Blood Bound (Book 2) Facts

Lord Anshar’s heritage?

Lord Anshar is the grandson of Tiamet, who is his maternal grandmother. Tiamet is the dragon goddess of heaven and creation and the most powerful god in the Convergence pantheon because she holds the breath of life, her mate is Abzu (Lord Anshar’s maternal grandfather), the dragon god of the earth. Together they had one child, a dragon therian daughter, named Lahamu. Lahamu is Lord Anshar’s mother, and her mate and Lord Anshar’s father is Ajax. Ajax is the first descendant dragon therian son of Umbrea, the dragon goddess of the sea, and Ignis, the dragon god of fire. Lord Anshar is not just the descendant of one god, all four of his grandparents were powerful dragon gods and masters of the elements, which is why at the time of the events in the Convergence storyline, he is the most powerful therian. His parents are still alive, but like most first discendant therians, they have become dormant. Dormancy is explored further in book three.

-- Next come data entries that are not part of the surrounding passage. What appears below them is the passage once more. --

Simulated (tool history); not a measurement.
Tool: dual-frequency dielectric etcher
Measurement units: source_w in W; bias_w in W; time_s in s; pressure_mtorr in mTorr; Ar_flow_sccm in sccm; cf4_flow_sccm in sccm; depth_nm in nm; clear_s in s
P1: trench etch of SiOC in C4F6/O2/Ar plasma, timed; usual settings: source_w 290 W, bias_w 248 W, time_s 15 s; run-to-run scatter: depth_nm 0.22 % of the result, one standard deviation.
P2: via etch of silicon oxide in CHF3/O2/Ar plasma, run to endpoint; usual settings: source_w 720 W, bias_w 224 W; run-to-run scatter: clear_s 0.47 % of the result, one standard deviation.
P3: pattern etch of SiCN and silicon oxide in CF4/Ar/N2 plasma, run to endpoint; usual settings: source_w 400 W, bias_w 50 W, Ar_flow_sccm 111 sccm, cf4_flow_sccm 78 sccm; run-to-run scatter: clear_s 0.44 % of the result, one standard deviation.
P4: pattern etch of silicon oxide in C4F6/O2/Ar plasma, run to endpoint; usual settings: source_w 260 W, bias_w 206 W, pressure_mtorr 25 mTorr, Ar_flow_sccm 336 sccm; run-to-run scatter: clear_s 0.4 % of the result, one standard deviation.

What kind of sadist are you to let Halea get beat up so badly in book 2?

I had planned Halea’s confrontation with Rafe since the beginning; in fact, I looked forward to it, probably more so than any other one scene in the entire series. You see, too many action, adventure, or fantasy novels have fight scenes where the hero/heroine battles the bad guy and always comes out without a scratch, it’s just not realistic. Real fights have real consequences. If your protagonist always wins so easily, there aren’t any stakes; there’s no suspense or anxiety for the reader when it comes to the protagonist’s safety. Writing (arguably a form of art) should invoke a strong reaction from the reader to encourage them to empathize with the characters. If you feel nothing for the characters, the characters don’t matter, and ultimately, the story doesn’t matter. Most people like to root for the underdog and see people overcome insurmountable odds. If the battles are too easily won, there is no true satisfaction, and it’s harder to invest in the characters.

One of my all-time favorite movie fight scenes is from Street Fighter II, the animated movie. Now, to be fair, the movie is awful, in most regards, but one scene always stood out to me; when Chun-Li had to fight against Vega. This scene is excellently executed, despite the crappy movie in which it takes place. Chun-Li is depicted as vulnerable; she’s in her hotel alone at night, wearing her night attire (baggy t-shirt to sleep in and some underwear, and not in a fanservice way), relaxing to music and putting up her hair. The viewer feels that the character is in a state of comfort, which makes the vulnerability all the more alarming when she’s attacked by her armed assailant and has to rely on nothing but her martial arts skills and household implements to defend herself. Every hit, cut, kick, and punch, seems more jarring for the viewer because it feels grittier. You can see that she’s at a significant disadvantage and that her opponent is likely to win, which causes the viewer to grow anxious on her behalf as she continues to suffer one physical trauma after another, until at last she overcomes the odds through sheer willpower, and defeats her enemy. Her victory feels earned because you see her struggle against the odds to save her own life, and this, in turn, causes the viewer to value the character’s life and to empathize.